More good news from Pakistan — not words I’m used to writing, but it’s true. Following the arrest of Mullah Baradar, the Afghan Taliban’s No. 2 man, Pakistani forces have also locked up two of the Taliban’s “shadow governors” who are in nominal charge of two Afghan provinces. Is this, perhaps, the start of a trend? Hard to say. But it’s certainly a good start. Pakistan’s Inter-Services Intelligence Agency is so closely connected with the Afghan Taliban, to whom they provide funding, arming, intelligence, and general strategic direction, that if ISI truly turns against its proxies, its agents could readily arrest most of the Taliban leadership with little problem. Let us hope they decide to do so.

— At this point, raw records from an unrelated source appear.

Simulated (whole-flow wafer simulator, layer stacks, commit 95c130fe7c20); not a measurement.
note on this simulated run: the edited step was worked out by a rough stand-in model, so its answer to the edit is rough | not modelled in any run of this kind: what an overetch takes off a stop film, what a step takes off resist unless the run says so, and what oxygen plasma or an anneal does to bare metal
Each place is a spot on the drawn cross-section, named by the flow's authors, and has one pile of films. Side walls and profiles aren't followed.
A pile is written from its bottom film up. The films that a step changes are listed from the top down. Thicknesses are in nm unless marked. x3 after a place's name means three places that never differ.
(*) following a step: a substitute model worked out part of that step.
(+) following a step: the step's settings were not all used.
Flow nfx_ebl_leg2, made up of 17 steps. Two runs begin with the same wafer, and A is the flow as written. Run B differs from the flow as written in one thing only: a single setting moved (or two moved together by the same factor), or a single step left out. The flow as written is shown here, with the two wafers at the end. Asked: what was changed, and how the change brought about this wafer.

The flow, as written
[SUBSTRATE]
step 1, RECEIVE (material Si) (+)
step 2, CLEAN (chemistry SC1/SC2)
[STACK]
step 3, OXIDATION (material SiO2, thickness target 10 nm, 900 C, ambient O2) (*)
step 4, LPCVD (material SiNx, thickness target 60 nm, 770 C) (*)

One of the major determinants of success or failure for insurgencies has always been whether they are able to receive substantial support from the outside. The Taliban were able to resurrect themselves with Pakistani support after 2001 — just as they were able to seize power in the first place in the 1990s with Pakistan’s backing. If that support is now being withdrawn, it will be a serious, if not fatal, blow to the Afghan Taliban. They will still have financing that comes from the drug trade and from rich Arab donors, but they will find it much harder to access those funds and to carry out all the other activities (propaganda, training, arming, etc.) necessary to keep a guerrilla movement flourishing. I am by no means suggesting that such a complete cutoff is in the works, but even the steps Pakistan has already taken are significant and surprising.
It would be fascinating to find out what is going on in Pakistani government circles — what convinced them to round up such prominent erstwhile allies? It’s hard to know, but perhaps President Obama’s decision to send 30,000 more troops to Afghanistan has something to do with it. By signaling that the U.S. is not bugging out, the president shifted the odds against a Taliban victory and made Pakistan more willing to accommodate our concerns. Or so we can speculate from afar. The true story will only emerge in time.